NFU Assistant Land Management Adviser, Rupert Weaver, looks at drones, the regulations surrounding them and their potential use in the farming industry.
Many of you will have noticed drones appearing in the media more and more; aircraft near-misses, drugs being flown into prisons, and parcel deliveries of your online orders – but less talked about is what’s going on in the countryside.
The countryside has vast potential for drone use, with on-farm applications both by farmers and organisations such as the Environment Agency, as well as by utility companies for inspecting the infrastructure which crosses our countryside.
These applications have numerous potential advantages for farmers, from economic and environmental benefits from more targeted management decisions, through to less disruption from utility companies.

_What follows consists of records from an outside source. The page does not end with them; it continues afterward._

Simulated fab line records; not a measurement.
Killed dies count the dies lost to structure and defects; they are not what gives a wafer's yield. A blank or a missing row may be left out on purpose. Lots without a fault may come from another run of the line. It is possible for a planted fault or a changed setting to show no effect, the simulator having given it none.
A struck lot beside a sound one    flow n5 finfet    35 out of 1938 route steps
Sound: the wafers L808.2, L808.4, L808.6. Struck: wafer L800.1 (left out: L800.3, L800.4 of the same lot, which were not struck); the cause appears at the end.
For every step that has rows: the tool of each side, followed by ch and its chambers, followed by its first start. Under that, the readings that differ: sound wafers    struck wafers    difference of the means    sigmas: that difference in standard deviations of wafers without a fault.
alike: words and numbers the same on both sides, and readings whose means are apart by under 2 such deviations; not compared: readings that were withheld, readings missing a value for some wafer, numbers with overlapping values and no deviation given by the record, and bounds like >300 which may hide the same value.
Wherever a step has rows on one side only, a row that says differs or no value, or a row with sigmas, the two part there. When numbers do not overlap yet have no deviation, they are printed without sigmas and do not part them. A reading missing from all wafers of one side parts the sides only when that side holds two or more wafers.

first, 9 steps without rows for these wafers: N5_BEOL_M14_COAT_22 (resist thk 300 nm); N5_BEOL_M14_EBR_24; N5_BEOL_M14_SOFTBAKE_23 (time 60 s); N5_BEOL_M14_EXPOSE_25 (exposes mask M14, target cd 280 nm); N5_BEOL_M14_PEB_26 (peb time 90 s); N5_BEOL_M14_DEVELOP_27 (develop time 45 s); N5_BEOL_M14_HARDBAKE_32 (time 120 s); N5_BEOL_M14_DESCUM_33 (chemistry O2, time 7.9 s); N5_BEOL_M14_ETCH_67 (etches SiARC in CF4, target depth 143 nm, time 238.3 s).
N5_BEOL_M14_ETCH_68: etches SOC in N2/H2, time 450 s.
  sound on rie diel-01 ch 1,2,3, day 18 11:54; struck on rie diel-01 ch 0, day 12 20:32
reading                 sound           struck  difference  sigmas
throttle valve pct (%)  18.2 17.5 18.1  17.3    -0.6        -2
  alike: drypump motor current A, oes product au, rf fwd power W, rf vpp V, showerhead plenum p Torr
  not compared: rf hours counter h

Inevitably with any new technology, their increased use has also brought with it numerous challenges. For commercial organisations it raises concerns about privacy and data ownership, with casual users there are the unintended consequences of trespass and possible harm to livestock, and finally there are malicious users for whom a drone might be the latest tool in the thief’s toolbox.
As an organisation we want to ensure that farmers have access to the latest technology and innovation, but we also need to ensure that the misuse of technology is addressed without bringing in excessive or restrictive regulations. Our recent response to the consultation on the safe use of drones in UK reflected this balance, and following on from this consultation the government has launched a call for evidence for an inquiry to consider how the benefits of drone technology can be maximised within a robust safety framework.
It is too early to say for certain what shape the drone industry is heading towards, aside from that it is showing no signs of slowing down, and so it will be essential that any regulations have the flexibility to adapt to future changes.
We’ve put together a handy Q&A on drones; it’s by no means exhaustive but should answer some of the most common questions – and yes, we do explain why you really shouldn’t shoot down a drone.
Read it here...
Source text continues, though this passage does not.